If $C$ is a convex set then clearly its relative interior is contained in the relative interior of its closure, as it has the same affine hull as its closure. Hence it suffices to show if $x \in$ ri cl $C$ then $x \in$ ri $C$.
By definition $x \in$ ri cl $C$ means there exists $\varepsilon > 0$ such that every point $y \in B(x;\varepsilon) \cap$ aff $C$ is a limit point of $C$ which I guess means $C$ is dense in $B(x;\varepsilon) \cap$ aff $C$? I think from this you can construct line segments in the ball and show that $x \in C$, but I'm still not sure how to show that it is in the relative interior.
According to the book I'm reading and a pdf I found online there should be an easier proof that resembles the proof (in that they both use the line segment principle) that cl ri $C = $ cl $C$. The proof goes as follows:
It suffices to show the cl $C \subset$ cl ri $C$ so suppose $x$ is in cl $C$ and $y \in \text{ri} C$. The line segment principle tells us all the points along the line segment between $x$ and $y$ are in the relative interior of $C$, making $x$ a limit point of the relative interior as desired.

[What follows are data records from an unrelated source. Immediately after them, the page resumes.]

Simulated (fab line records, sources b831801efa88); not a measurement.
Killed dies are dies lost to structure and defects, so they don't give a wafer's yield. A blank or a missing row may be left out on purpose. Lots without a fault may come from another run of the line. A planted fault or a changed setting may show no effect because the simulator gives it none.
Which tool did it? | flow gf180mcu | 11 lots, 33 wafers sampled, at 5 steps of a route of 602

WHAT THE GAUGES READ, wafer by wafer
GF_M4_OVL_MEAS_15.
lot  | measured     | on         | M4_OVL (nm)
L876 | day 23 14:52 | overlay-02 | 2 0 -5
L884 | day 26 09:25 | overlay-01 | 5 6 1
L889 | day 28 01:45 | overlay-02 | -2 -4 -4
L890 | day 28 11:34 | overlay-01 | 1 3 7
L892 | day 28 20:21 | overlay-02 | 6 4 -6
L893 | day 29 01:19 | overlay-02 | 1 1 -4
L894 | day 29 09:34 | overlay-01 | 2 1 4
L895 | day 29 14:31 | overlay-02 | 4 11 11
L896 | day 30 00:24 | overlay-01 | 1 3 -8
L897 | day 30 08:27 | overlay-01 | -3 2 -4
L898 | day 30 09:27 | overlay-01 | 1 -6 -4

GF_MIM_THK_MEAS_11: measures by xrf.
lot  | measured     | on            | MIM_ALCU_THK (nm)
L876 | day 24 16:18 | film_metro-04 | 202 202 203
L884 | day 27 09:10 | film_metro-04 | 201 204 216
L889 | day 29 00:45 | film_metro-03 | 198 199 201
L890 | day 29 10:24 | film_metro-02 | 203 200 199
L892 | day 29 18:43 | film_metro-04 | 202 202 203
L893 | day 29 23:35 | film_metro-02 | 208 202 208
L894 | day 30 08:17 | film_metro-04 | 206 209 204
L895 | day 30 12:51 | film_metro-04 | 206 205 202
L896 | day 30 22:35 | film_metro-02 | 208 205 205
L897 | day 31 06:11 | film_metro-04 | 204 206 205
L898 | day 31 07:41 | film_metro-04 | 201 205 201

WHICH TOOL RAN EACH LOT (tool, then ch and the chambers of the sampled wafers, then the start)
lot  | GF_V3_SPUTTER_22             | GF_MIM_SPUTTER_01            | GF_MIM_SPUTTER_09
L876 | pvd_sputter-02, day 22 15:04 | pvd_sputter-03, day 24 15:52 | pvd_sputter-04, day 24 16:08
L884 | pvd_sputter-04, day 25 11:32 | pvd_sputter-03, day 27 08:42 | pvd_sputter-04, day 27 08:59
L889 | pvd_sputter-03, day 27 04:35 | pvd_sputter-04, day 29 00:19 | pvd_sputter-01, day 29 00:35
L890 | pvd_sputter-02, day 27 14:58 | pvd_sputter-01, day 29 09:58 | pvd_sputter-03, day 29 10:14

Try as I might, I can't seem to use a similar proof to get the result I want. Any ideas?
Best Answer
Suppose $x \in \text{ri cl } C$. Then by definition there exists an $\varepsilon > 0$ ball around $x$ whose intersection with the affine hull is contained in cl $C$.
The relative interior of $C$ is non-empty so let $y \in \text{ri } C$, $\delta:= \frac \varepsilon {\| x - y \|}$, and define
$$ z:= \Big( 1 + \delta \Big) x - \delta y$$
Clearly $z$ is an affine combination of points in $\text{cl } C$, and it is easy to verify it is within $\varepsilon$ distance of $x$, so we may conclude $z \in \text{cl } C$.
Finally we have
$$ x = \frac 1 {1+\delta} z + \frac \delta {1 + \delta} y$$
i.e. $x$ is a convex combination of $z$ and $y$. Since $z$ is in the closure and $y$ is in the relative interior, by the line segment principle $x$ is in the relative interior, as desired.